Last time we talk about what is a Markov chain. However there is one big limitation:
A Markov chain implies that we can directly observe the state of the process. (e.g the number of people in the queue).
Many times we can only access an indirect representation or noisy measure of the state of the system. (e.g. we know the noisy GPS coordinates of a robot but we want to know it’s real position).

In this post we’re going to focus on the second point and see how to deal with HMMs. In fact HMM can be useful every time that we don’t have direct access to the system state. Let’s take some motivational examples first before we dig into the maths.

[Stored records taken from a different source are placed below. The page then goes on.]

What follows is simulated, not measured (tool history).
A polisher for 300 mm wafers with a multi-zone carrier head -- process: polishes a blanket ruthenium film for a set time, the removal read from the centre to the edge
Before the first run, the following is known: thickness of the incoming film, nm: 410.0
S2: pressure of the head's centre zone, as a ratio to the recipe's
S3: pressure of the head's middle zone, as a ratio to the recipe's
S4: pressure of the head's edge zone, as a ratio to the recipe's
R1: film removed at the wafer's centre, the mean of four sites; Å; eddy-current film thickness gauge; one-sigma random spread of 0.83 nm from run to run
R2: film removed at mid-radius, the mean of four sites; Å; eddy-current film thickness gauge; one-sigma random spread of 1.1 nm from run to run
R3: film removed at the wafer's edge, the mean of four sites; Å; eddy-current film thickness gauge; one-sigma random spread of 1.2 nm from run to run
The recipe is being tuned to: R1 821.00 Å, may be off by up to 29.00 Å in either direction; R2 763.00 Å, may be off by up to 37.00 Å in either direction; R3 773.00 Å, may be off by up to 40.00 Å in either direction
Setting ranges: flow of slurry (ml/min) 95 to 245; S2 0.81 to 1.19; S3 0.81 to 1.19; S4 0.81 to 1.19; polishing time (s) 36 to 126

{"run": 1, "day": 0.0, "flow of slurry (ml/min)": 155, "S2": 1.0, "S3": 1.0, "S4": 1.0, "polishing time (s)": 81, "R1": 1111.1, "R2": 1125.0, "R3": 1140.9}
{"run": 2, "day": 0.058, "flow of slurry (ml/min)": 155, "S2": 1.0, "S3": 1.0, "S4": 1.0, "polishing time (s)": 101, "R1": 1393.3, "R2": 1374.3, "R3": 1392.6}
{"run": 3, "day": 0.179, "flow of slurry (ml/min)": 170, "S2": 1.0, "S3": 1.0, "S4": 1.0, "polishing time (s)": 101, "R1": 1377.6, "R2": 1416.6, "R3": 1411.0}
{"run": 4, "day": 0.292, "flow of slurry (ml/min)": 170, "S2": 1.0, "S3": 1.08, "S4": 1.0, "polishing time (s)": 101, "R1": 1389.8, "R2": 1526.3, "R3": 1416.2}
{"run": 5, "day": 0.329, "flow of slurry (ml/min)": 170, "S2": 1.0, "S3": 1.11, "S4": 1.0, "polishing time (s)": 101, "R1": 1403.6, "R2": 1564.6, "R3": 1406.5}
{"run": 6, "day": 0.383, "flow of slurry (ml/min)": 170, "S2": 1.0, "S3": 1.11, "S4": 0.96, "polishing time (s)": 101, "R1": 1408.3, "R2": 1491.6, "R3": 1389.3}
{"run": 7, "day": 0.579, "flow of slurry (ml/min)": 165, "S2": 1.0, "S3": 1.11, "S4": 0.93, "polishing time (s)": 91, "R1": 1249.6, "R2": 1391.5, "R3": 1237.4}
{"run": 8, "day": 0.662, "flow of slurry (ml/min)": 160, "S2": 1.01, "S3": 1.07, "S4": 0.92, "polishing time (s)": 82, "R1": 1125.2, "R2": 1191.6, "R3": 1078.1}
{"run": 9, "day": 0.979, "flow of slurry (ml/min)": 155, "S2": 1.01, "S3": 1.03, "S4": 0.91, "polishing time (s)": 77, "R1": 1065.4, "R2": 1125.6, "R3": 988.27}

- Noisy coordinates of a subject’s position: we have access to the measured coordinates but we want to know the real position of the subject
- Hand-writing recognition: we have the images of characters and want to know the actual letters represented.
- Financial analysis: we have access to to the noisy variation of a stock price but we want to know if we should buy, sell, or hold.
- Remember the gym session example? You don’t know which type of session I am doing the only thing you can observe is the exercise I am doing but you want to know the type of session it corresponds to (cardio, strength, …)
- ….
Whatever we choose it always goes done to the same diagram that is know as a Trellis diagram. In fact understanding these diagrams is quite important as most of the properties we’re going to see can be inferred from it.
A Hidden Markov Model (HMM) is defined by
- a set of states \(S = s_1, s_2, …, s_m\)
- a probability distribution for the initial state \(\pi\)
- a transition model \(T(s,s’)\)
- an emission model \(\varepsilon(s,x)\)
- a set of observations \(X = x_1, x_2, … x_n\)
Note:
- Every \(z_k \in S\). It means that every \(z_k\) equals one of \(s_1, s_2, …, s_m\).
- \(X\) can take values in any domain \(\chi\) (e.g \(\chi = \mathbb{R}\) if all the \(x_k\) are real numbers).
- A the system is hidden we don’t know the initial state so we assume a probability distribution \(\pi\) for the initial state
If this is clear let’s start with the joint distribution:
\(\begin{align}
p(x_1, …, x_n, z_1, …, z_n) = p(x_1|z_1)p(z_1) \prod_{k=2}^n p(x_k|z_k) p(z_k|z_{k-1})
\end{align}
\)
According to the definition of the HMM we have all the information we need to compute this joint distribution:
- \(p(z_1)\) is given by the initial distribution \(\pi(s_i) = p(z_1 = s_i)\)
- \(p(z_k|z_{k-1})\) is given by the transition model \(T(s_i,s_j) = p(z_k=s_i|z_{k-1}=s_j)\)
- \(p(x_k|z_k)\) is given by the emission distribution \(\varepsilon_{s_i}(x) = p(x_k=x|z_k=s_i)\)
This factorisation of the joint distribution is the key to the Markov model. All the inference we can make are based on this factorisation as we’re going to see.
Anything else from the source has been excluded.